The obligatory bull and bear statue and dealing floor replete with a big board remains, but the only real trading at the Ho Chi Minh Stock Exchange building these days is done by the hawkers selling pet birds and live grasshoppers just outside the gates.
It serves as a symbol of a country just beginning to come to terms with the pace of rapid evolution in its financial system.
Ten years ago, this Communist country had no stock brokers and no Vietnamese companies had ever sold shares to the public. There are now more than 100 brokerage firms and the main stock market, which was only set up ten years ago, launched online trading last January, using a system developed with the assistance of the Stock Exchange of Thailand.
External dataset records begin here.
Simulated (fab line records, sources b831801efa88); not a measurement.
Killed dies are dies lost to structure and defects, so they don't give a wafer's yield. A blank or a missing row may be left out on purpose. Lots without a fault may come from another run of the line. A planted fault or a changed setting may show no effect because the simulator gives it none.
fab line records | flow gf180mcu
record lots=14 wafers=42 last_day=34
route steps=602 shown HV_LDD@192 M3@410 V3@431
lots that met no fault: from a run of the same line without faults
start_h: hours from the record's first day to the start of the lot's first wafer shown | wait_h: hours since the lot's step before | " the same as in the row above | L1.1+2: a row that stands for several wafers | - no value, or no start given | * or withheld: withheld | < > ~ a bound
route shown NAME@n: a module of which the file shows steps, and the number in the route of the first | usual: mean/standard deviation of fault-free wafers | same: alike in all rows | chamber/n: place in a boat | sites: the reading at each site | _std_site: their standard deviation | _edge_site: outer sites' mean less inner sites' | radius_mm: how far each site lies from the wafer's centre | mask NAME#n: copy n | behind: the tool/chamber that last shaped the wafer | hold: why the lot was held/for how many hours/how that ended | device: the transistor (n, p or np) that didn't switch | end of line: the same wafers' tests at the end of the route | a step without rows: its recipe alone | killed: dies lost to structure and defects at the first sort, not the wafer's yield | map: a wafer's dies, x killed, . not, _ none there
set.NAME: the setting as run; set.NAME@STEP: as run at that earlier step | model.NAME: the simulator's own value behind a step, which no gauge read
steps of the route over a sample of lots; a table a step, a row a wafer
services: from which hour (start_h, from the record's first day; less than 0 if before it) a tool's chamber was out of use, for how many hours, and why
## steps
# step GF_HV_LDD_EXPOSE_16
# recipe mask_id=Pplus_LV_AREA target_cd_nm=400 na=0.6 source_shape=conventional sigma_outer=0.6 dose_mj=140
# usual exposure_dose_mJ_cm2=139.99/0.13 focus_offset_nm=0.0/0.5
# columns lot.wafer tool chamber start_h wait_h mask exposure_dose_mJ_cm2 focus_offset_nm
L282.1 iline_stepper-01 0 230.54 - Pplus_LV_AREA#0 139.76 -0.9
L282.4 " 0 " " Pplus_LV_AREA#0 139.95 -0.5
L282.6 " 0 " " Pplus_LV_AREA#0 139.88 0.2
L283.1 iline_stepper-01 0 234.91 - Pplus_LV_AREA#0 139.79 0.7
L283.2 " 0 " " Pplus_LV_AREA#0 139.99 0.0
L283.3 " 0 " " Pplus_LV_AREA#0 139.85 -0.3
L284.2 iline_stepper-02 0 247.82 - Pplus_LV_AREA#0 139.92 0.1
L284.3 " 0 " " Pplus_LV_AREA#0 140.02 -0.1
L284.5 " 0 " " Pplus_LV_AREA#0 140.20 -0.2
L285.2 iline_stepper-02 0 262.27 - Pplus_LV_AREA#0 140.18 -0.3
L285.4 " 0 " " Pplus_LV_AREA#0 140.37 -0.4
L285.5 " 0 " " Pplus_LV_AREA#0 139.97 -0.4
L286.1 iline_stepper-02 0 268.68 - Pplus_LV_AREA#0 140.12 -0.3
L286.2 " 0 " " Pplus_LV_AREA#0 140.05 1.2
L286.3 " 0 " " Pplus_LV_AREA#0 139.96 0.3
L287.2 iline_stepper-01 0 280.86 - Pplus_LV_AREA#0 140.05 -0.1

Given the pace of economic reform in Vietnam, the speed with which the stock market has developed over the last few years has been rather spectacular.
The market building is located in Ho Chi Minh City, the country’s main commercial centre, and began life as the Ho Chi Minh Securities Trading Centre in 2000 with just two listed stocks. For the first two years, trading took place only on alternate days. From 2006 inflows of hot money and a raft of new listings transformed the market. In nearly five years it has soared from 34 companies with a market capitalisation totaling just $86m to 268 companies with a market capitalisation of more than $27bn today.
There is also a smaller market in Hanoi, Vietnam’s capital, which trades mostly small-cap stocks as well as bonds and some over-the-counter securities. The total market capitalisation is $6bn and few foreign investors take an interest in the Hanoi market.
The inflows eventually began to destabilise Vietnam’s transitional economy and the bubble invariably burst in 2007, causing the stocks to slump and the appetite for new issues to dry up.
Many foreign investors pulled out, some having been burnt badly, and the market has drifted sideways since a rebound in the first half of 2009.
The market is now dominated by Vietnamese investors, who accounted for 93.5 per cent of trading volume last year. Day-to-day share price moves are often driven by feverish retail investors trading on a combination of rumour and purported inside information from questionable local brokers.
In terms of the market rules, trading hours are 8.30-11am and shares are only allowed to trade within a five per cent band either side of the previous session’s closing price. Foreign ownership of companies is generally capped at 49 per cent although it is limited to 30 per cent for banks. Short-selling and margin trading are not officially sanctioned, although some canny domestic investors find ways around this.
These rules are similar to other emerging markets, HSBC argued in a recent report that urged investors to “take a fresh look” at the Vietnam market. The investment bank believes the real difficulties for foreign investors lie in the chronic shortage of dollars, which means it takes time to repatriate large amounts of capital, and the lack of liquidity, with a total market turnover of only around $30m a day.
With Vietnamese stocks trading on low price-to-earnings ratios compared to other Asian markets, foreign interest has picked up over recent months but is likely to remain limited for the foreseeable future because of structural limitations.
“The Vietnamese stock market, despite being the cheapest in Asia in valuation terms, is a risky investment for institutional fund managers,” Jim Walker of Asianomics, a Hong Kong-based independent research house, concluded after a recent visit to the country. “It is small and only eight stocks trade more than US$1m per day.”
However, following Vietnam’s first flirtation with stock market boom and bust, the pace of change has been more measured.
The Ho Chi Minh Stock Exchange, led by chief executive Tran Dac Sinh, plans to boost liquidity and foreign investor interest by strengthening market surveillance, enforcing new corporate governance standards and developing derivative products over the next few years.
The exchange has signed memorandums of understanding with all the world’s major exchanges and some of the smaller players. It has also signed up to the early-stage plan to develop some form of Southeast Asia-wide share trading platform.
After such a rapid period of development, a period of consolidation may be just what the market needs.